Darbar: Crown Less King’s War
Star Cast: Rajnikanth, Suniel Shetty, Nivetha Thomas, Nayanthara, Prateik Babbar, Jatin Shah, Dalip Tahil, and Sriman.
Music Composed by Anirudh Ravichander
Cinematography by Santosh Sivan
Directed by A R Murugadoss
Tamil directors, at times, seem to go for heavy gesturing scenes with Stars in their film. Either they feel that the best mass moments involve only star actors trying to gesture in their famous slow-motion shots or for every ten minutes looking at the camera in anticipation of a whistle. But even those gestures work today, because of the kind of films they did earlier. Because of the kind of characters they immortalized in our memory. But if you base your entire film just on that, even hardcore fans won’t be pleased.

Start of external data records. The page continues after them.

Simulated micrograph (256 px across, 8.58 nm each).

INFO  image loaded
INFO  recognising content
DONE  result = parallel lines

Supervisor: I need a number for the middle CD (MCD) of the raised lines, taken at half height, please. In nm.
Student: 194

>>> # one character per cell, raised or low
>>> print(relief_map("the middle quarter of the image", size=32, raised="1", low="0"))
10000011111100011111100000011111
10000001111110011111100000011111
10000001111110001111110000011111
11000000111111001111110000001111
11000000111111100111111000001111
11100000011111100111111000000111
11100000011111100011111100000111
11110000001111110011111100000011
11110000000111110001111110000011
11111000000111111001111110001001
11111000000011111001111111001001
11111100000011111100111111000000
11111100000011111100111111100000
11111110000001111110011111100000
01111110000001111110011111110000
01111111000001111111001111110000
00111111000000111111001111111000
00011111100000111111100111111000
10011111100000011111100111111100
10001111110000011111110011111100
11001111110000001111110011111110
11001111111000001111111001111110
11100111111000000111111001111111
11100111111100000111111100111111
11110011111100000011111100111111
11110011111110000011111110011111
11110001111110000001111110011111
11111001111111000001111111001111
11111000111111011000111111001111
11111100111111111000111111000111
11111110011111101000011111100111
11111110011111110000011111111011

Rajnikanth has become a proof of such films in South India, lately. All the directors think about, is to make him walk fast in a slow-motion shot or make him fight in another slow motion shot. As these shots appear on the screen, the composer tries to bring in some nostalgic themes or their theme songs and fans go crazy whistling. Hence, the fan moment is achieved. Actually, fans go and scold excess use of such moments and treat the makers with heavy disrespect. Rajnikanth managed to entertain 3 generations and such an actor needs much better scripts that give a new experience with him in the lead. But all the directors are managing are quarter and half baked scenes with same old stories.
Petta is one of the few best films of Rajni in the 2010’s. This is not a compliment for Petta but a disgrace for Superstar Rajni’s career at the fag end. He, at the age of 70, doesn’t have to prove again but he still sings, “Enname Raja naan” (I am always the King) and tries to entertain. But he is becoming a King without Crown. Rajnikanth’s crown is the writer-director duo or single person, taking his film as a challenge and making a memorable film for his fans and common audiences.
Everyone expects directors to come up with Enthiran or at least Sivaji or refreshing Chandramukhi. But they all are making better Baba versions. Even Baba uses all Rajni-fying elements and then falls short on content. Similarly, every film of Rajni is also increasingly becoming his walking and jogging park. Maybe he is too popular in real life that he walks and jogs at sets, which directors shoot with some makeup and give us as a film.
Even a person like Murugadoss failed miserably in writing a compelling character for the protagonist. He could be still trying to figure out why his Spyder failed and he is getting carried away with what he missed there – proper mass elevations. He filled his Sarkar with some and in Darbar, he tried forced elevations at every single corner. Rajni can still do comedy, can still try some romance, can still fight and can still dance. If every film has to prove the same, maybe it is better to think that he is the first film actor and hopefully, that will make directors write characters that just moving caricatures.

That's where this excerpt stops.